The boy attended the Shenzhen Japanese School, an international school for the children of Japanese exiles living in the region, an industrial center where many Japanese companies, especially car companies, built factories decades ago. Only Japanese citizens are allowed to attend this school.

According to a local Shenzhen newspaper, the suspect, surnamed Zhong, acted alone and was arrested by police on the spot.

The same report said Zhong confessed to stabbing the boy. Zhong, who has a previous criminal record, was released on bail by local police in 2015 on charges of “damaging public telecommunications facilities.” In 2019, he was arrested on suspicion of “falsifying facts and disturbing public order,” the report said.

Japanese Prime Minister Fumio Kishida expressed his condolences in a tweet on X, calling it “an extremely despicable crime” and urging China to “provide an explanation for the facts of the situation.”

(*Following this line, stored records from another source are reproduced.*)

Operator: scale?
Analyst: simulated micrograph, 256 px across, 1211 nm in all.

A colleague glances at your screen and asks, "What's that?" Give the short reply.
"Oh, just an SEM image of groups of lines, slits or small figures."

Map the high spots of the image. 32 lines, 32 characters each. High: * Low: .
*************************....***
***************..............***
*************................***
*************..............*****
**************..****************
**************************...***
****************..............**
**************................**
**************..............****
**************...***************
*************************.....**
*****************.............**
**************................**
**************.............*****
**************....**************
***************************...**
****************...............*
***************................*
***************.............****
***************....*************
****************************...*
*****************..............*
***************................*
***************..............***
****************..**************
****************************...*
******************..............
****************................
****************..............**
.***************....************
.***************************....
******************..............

The stabbing was the third high-profile attack on a foreigner in China in recent months.

In June, a Chinese man injured a Japanese woman and her child in a knife attack in front of a school bus in the eastern Chinese city of Suzhou. The man also stabbed a Chinese bus attendant who tried to intervene; the attendant later succumbed to her injuries.

Also in June, four US college professors teaching in the northeastern city of Jilin were stabbed while visiting a public park. The American teachers suffered minor injuries and have since returned to the US.

The Chinese Foreign Ministry said these attacks were “isolated cases” and that the safety of foreigners living in China was being protected.

However, the Chinese government is known for being very secretive when it comes to criminal investigations, and very little information has been released about the suspects' surnames and employment status in the two June attacks.

Nicholas Burns, the U.S. ambassador to China, criticized Beijing's limited release of details and said he was actively pushing for more details.

Japanese companies, especially car manufacturers with a presence in China, have called on their employees to be vigilant.

Toshiba and Toyota have asked their employees to take precautions against possible violence. Panasonic is offering its employees free flights home. Mitsubishi and Nissan have communicated with their Japanese employees in China to allay their concerns and offered them counseling services.

Consequences of xenophobic propaganda

Meanwhile, Chinese people reacted differently in their online comments to the recent knife incident.

Some expressed their shock, sadness and anger. Some residents in Shenzhen laid flowers in front of the Japanese school and left letters of apology for the deceased child.

One X user named “Sara Jon” said: “Doesn't it break your heart to hear the boy's mother crying? This is a terrorist attack, this is Hamas.” Another X user named “Jamy Felando” said: “Poor child, I hope he gets peace now and the devil go to hell!”

On China's X-like but censored social platform Weibo, many expressed cynicism and indifference, viewing the attack in light of the atrocities committed during the Japanese invasion of China 80 years ago.

“The boomerang of the Japanese invaders finally came back to their own people,” wrote a Weibo user named yaxuefensitangtaijia. “If they hadn't invaded China and massacred the Chinese, there might be less extreme anti-Japanese sentiment today.”

Someone else agreed: “How many Chinese children died when Japan invaded China?”

It is not clear whether Zhong knowingly committed his crime on September 18, a date many Chinese consider “National Humiliation Day.” On September 18, 1931, the Japanese army officially began its invasion of China, leading to a 14-year war and an estimated 10 million casualties among soldiers and civilians.

Some Chinese say the Chinese government's persistent anti-Japanese propaganda has led to the violence against the Japanese people. A user named “Still Typhoon” compared the propaganda on Weibo to poison: “The poison has backfired. Xenophobia and extreme nationalism are now widespread on the Internet.”

On Friday, the Chinese Foreign Ministry announced that “China and Japan had reached a consensus” on the discharge of radioactive water from the Fukushima nuclear power plant, ending a diplomatic dispute that had simmered for more than two years.

Beijing had sharply criticized Tokyo for causing “a major nuclear safety problem with cross-border implications” when Tokyo began discharging treated radioactive water from the site in August 2023.

A blanket ban on all seafood from Japan was also announced. Anti-Japanese sentiment reached its peak in August, when the official Chinese media relentlessly railed against Japan.